By Buddha, so many things here don't work! For one, the shark just follows Ellen to the Caribbean. No animal travels that fast (NYC to GBI in 3 days?), nor do Great Whites stay in the beautiful Bahamas. Nor can they float, like the movie shows. Nor can they roar, much less sound like King Kong mated with a lion. Seriously, it's a "generic roar" you've surely heard used for dinos, demons, etc.

Weird turns abound - after Sean's boat sinks, we get a shot of that dead log popping back out of the water. Um, "how?" and "why?" It was under a buoy, not the craft or the shark! Did the fish keep it on a string, like bait? We also get a close shot of the same piece of wood now washed ashore, after Ellen leaves Amity. Again, "why?"

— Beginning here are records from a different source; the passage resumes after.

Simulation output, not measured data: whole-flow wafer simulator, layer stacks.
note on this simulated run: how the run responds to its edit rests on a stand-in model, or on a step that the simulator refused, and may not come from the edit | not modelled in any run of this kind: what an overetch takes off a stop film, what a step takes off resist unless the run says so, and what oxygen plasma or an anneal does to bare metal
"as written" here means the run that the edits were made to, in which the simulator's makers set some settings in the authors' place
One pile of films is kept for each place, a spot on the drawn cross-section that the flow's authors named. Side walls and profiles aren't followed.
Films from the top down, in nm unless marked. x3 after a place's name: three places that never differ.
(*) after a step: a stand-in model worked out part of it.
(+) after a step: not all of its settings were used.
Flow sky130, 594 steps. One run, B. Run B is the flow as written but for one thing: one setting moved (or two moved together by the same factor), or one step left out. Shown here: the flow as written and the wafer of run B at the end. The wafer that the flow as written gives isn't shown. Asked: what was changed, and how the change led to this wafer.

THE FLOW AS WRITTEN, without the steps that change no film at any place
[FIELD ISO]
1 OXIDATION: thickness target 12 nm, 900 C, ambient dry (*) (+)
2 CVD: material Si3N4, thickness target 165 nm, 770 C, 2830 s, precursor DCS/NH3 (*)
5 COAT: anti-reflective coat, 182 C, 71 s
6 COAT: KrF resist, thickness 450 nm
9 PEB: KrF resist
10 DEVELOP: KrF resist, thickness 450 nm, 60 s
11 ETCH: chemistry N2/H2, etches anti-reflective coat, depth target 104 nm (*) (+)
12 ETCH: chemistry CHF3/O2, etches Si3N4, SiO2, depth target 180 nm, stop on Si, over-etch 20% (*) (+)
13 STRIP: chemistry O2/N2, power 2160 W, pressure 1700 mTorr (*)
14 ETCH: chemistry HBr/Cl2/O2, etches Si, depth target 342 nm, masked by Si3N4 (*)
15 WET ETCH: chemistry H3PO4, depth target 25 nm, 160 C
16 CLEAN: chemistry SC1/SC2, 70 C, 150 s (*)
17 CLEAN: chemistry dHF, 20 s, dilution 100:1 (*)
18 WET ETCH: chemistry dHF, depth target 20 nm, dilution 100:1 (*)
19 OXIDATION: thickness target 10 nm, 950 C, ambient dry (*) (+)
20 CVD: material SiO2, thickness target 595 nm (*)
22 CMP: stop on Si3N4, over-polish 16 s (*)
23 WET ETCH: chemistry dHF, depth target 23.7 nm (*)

I also don't understand Ellen's terrified/mesmerized look when Michael shows her Carla's sculptures. Yes, Carla's an artist/bread-winner/sexpot (score!). Her pieces are part of the Bahamian holiday celebrations, and the main artwork doesn't look shark-like at all. It's closer to a giant reversed "G," or may be inspired by "The Nightmare Before Christmas." Ellen's reaction is just a bad attempt at tension. Or she's terrified of modern art.

Even the trailer is kinda useless, save the tag. Again, I get ahead of myself.

Returning to the real star, the shark: it appears next when it sneaks up on Jake, then pops out of the water and bites the part of the boat in front of Michael. It stays there, threatening. During this "thrilling" attack sequence, which is as exciting as watching a dog drop a frisbee at someone's feet, the camera repeatedly cuts back to Ellen... I guess the cutaways are a real part of director Sargent's style.

On the other side of this intense scene, Ellen is having some sort of psychic episode in the middle of a carnival dance - she's frozen and looking odd while the shark menaces Michael. She can sense the creature? Or her son's peril? When the shark rather placidly swims off, Ellen knowingly relaxes, ignores Hoagie's confusion, and makes him return to the dance. This goes nowhere - there's no psychic-shark fight at the end, everything just goes on...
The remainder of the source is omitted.